A slew of new National Guard personnel are cycling into a major cyber task force for U.S. Cyber Command.
Details are scarce, but Task Force Echo, which falls beneath Army Cyber Command and supports Cyber Command’s mission more broadly, will likely work in network defense.
In a February ceremony, the Army welcomed new units into the task force, according to releases from the Department of Defense. Since being created three years ago, over 450 Army National Guard soldiers have been assigned to the task force.
In a February cermony, the Army welcomed new units into the task force.
“The soldiers before you are the warriors of the 21st century, and they bring skills and expertise that are changing the face of modern warfare,” Col. Brian Vile, commander of the 780th Military Intelligence Brigade, said of the two battalions during a ceremony. “Their skillful execution of their technically demanding tasks under both USCYBERCOM’s and the brigade’s ability to perform their assigned missions.”
Army Cyber Command head Lt. Gen. Stephen Fogarty praised the teams.
The National Guard is considered a critical resource for the DoD’s cyber bench considering many personnel serve as cyber or IT professionals in their day jobs.

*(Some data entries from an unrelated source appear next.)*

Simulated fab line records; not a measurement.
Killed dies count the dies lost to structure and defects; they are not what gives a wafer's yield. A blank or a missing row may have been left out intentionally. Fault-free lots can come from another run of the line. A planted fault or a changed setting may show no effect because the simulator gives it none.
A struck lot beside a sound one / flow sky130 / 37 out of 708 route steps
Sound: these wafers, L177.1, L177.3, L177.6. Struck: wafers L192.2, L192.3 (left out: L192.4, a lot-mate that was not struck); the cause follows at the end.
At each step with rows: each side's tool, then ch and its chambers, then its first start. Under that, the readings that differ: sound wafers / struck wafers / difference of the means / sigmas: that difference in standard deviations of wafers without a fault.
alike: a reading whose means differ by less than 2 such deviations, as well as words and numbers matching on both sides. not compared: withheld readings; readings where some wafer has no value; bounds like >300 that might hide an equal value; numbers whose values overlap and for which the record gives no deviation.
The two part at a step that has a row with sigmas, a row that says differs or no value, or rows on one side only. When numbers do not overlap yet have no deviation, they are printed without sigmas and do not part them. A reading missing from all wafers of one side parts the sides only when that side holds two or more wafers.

“The decision to utilize the dedicated, experienced, and technically skilled members of the Guard in this capacity clearly demonstrates the integral role the National Guard plays in the defense of our nation,” Vile said. “What is less obvious is that the unique skills and viewpoints they bring to the fight are the critical catalyst that ensures continued momentum from potential to demonstrated capability.”
Through what’s called the State Partnership Program, National Guard units from a particular state partner with a foreign nation, whose geographic size and military size roughly match the size of the state the Guard unit comes from.
The Guard has also been thought of a major resource to help with defending the local elections in the states they reside.